The expectation of extra private equity investments will push the average allocation for the asset class to 4% from the 3% seen currently. Pointing to a bumpy market of the past three years, but more importantly the likelihood that such operating conditions are likely to prevail over the period, the 32 institutions surveyed responded positively to private equity’s capacity to generate absolute returns, according to data by AltAssets and the British Venture Capital Association .
On average, investors allocate roughly 40% of their private equity commitments to pan-European funds, 30% to the US, 20% to the UK, while continental European country-specific funds account for only about 5% of the portfolio. The survey noted the importance of the US in the average portfolio, reflecting the size of its market and its far greater maturity than other parts of the globe. Despite the downturn in the US venture market since 2000, its wealth of investment opportunities is still considered ahead of Europe, according to the report.
If It’s Not Broken….
The major reason citied for investing in private equity is the capacity to deliver superior risk-adjusted returns. Additionally, institutional investors cited good non-financial reasons for investing in the asset class, such as boosting entrepreneurship and supporting regional development ambitions. However, these are widely considered to be an added bonus rather than a primary motive for investing.

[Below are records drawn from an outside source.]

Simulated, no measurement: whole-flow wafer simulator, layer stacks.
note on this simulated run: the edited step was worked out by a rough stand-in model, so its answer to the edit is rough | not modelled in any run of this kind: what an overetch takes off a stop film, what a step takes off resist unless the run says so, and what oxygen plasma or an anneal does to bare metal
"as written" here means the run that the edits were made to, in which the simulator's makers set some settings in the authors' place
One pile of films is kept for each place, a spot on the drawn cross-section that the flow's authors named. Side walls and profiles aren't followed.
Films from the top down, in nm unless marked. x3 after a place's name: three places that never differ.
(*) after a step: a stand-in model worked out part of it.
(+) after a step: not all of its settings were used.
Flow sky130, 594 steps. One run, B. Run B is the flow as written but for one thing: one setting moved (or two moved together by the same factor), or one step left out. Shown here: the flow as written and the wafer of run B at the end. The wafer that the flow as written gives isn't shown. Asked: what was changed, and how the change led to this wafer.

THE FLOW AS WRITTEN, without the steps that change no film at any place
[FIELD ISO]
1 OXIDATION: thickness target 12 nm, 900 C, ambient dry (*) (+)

The issue of absolute returns is highlighted by the survey’s revelation that investors will be targeting a higher premium over public equities from their private equity commitments over the next few years. The average premium at present is around 5% over public equities to allow for the additional risks of the asset class. The average, however, creeps up to 5.4% for the next five years.
Inquiring about previous sojourns into the private equity arena, respondents noteda historical average annual net return on their private equity investments of 19%. The investors continue to be bullish looking forward as well, with investors expecting returns over the next five years to average closer to 13%. Over half of them described their returns experience as good or very good and the rest said they had been adequate, with none responding to a poor returns experience. Additionally, those institutions that had been investing since before 1990 were even more positive about their experience.
Not surprisingly, investors that had entered the market in the late 1990s reported lower returns. They are suffering from making initial investments at the top of the market, since which time valuations have fallen substantially.
Some 59% of respondents said that lack of transparency was an important obstacle, making it the biggest grievance among investors. The response of investors to lack of transparency is generally to undertake exhaustive due diligence to ensure the information they get from funds makes sense or is in some way comparable with other firms. Where an investor does not feel they can make adequate sense of this information, either because of its complexity or the lack of a meaningful benchmark, they generally outsource the job to funds of funds or gatekeepers.
The lack of liquidity was also considered a significant obstacle. It has assumed even greater importance since the downturn in the market that followed the bursting of the technology bubble in 2000. Suddenly, a lot of investors found themselves holding venture portfolios that were worth much less than they had hoped but were extremely difficult to offload. There is an expanding secondaries market servicing the private equity industry but it remains complex and weighted in favor of the buyer. Other liquidity options, such as securitisation, are still in their infancy and have yet to provide an efficient way for investors to divest under-performing fund holdings.
UK institutional investors expect a gentle increase in their allocation to private equity over the next two years despite predicting that returns will be weaker than their historical experience. The apparent contradiction is explained by the feeling that other asset classes will also under perform, thereby preserving private equity’s premium.
As for the defining trends within the asset class over the next five years, investors were unable to produce much of a consensus. Among the wide range of issues they said they expected some consolidation among private equity firms, a gradual improvement in transparency, more investor activism, and the emergence of more specialist funds.
Overall, the survey’s respondents predicted that average net annual returns from private equity investments would slip to around 13% over the next five years, compared with their historical experience of 19%.
However, the more experienced investors were a little more upbeat, forecasting an average return of 13.2%. The less experienced investors, presumably more heavily affected by the recent downturn, forecast returns would average a little below the returns forecast by the more experienced investors. It is the proximity of their forecasts that the survey says suggests a broad consensus about the health of the market.